Google translates the Italian title of this film as ‘Our Boys’ – which is confusing because it appears to refer to the original novel by the Dutch writer Herman Koch. For this Italian adaptation writer-director Ivano de Matteo and his co-writer Valentina Ferlan have changed aspects of the novel’s narrative including two of the central characters, making them a boy and girl instead of two boys. The various changes (there are more) are intended to make the moral question at the heart of the narrative even more compelling.

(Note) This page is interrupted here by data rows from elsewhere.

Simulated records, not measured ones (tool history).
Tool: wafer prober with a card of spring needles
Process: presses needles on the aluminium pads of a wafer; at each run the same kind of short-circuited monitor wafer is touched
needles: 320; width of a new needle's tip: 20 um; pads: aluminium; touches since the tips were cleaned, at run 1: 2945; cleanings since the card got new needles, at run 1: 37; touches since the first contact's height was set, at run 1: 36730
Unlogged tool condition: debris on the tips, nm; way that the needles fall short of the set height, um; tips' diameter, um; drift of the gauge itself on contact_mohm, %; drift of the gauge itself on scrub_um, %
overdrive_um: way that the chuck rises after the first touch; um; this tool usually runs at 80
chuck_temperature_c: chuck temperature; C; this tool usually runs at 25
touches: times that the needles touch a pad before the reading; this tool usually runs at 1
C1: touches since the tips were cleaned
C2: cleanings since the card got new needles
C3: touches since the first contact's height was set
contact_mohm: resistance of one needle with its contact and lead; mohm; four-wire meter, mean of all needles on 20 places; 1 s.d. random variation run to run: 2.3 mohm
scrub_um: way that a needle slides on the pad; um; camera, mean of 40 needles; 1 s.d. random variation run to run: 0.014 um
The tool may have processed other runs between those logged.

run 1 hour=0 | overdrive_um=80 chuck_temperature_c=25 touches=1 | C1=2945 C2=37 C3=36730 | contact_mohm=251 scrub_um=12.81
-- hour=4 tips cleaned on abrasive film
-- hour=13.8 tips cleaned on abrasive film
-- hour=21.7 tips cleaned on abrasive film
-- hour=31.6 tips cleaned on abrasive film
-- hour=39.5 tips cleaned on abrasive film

The ‘dinner’ is a regular event in which a wealthy lawyer and his second wife entertain the lawyer’s brother, a paediatrician, and his gallery ‘explainer’ wife. It is always the same expensive restaurant and the relationship between the brothers is testy at best. The doctor is critical of his brother who he thinks has too much money and has married a ‘bimbo’. This latter is rather unfair and the film is suffused with a sense of a critique about the haute bourgeoisie in Rome. The central part of the narrative refers to a dangerous and reprehensible action involving the lawyer’s daughter and the doctor’s son who are on their way home from a party. I won’t spoil what they did. The fallout is that the two sets of parents have to decide what to do and in what follows most audiences are going to be surprised by the action that the parents take – which is unexpected, not just in terms of what they do but also in terms of who does what. The dénouement takes place at the next dinner when the two couples are together again. The actions they take are also compared to an incident which takes place at the start of the film. This sees a case of road rage in which an off-duty policeman pulls a gun when he is threatened with a jack and shoots the assailant dead, also wounding the man’s son. The lawyer brother then defends the policeman and the doctor looks after the injured child.
You probably get the impression that this is a contrived narrative and that is precisely right according to the director who answered questions in the Q & A alongside Jacopo Olmo Antinori, the young actor playing the lawyer’s son (who also played a disaffected teenager in Bertolucci’s Me and You which I saw at the Bradford Film Festival in 2013). One member of the audience said that he was profoundly shocked by the ending of the film. I’m not so sure. I certainly noticed the ending but I’d got a little irritable by then because the interplay between the brothers did indeed seem contrived – loaded one way so that it could be flipped. Ivano de Matteo was an engaging aggressive character in the Q & A and he is clearly a talented director. The film won the prize for ‘Best European Feature’ awarded by the Europa Cinemas Network after its Venice festival screening which means it will get support for distribution in Europe. It has also been acquired for North America. A Dutch adaptation has already been released and a Cate Blanchett adaptation is also expected.
I thought the film was well made and the performances were good. It is an interesting moral dilemma but I did feel I was being manipulated. That may not be a bad thing if my liberal views are being challenged, but I didn’t enjoy the film so much because of the approach the director takes. I’m grateful to the ‘Den of Geek’ review of the film which points out that What Richard Did and We Need to Talk About Kevin cover much of the same ground much more cogently and more effectively.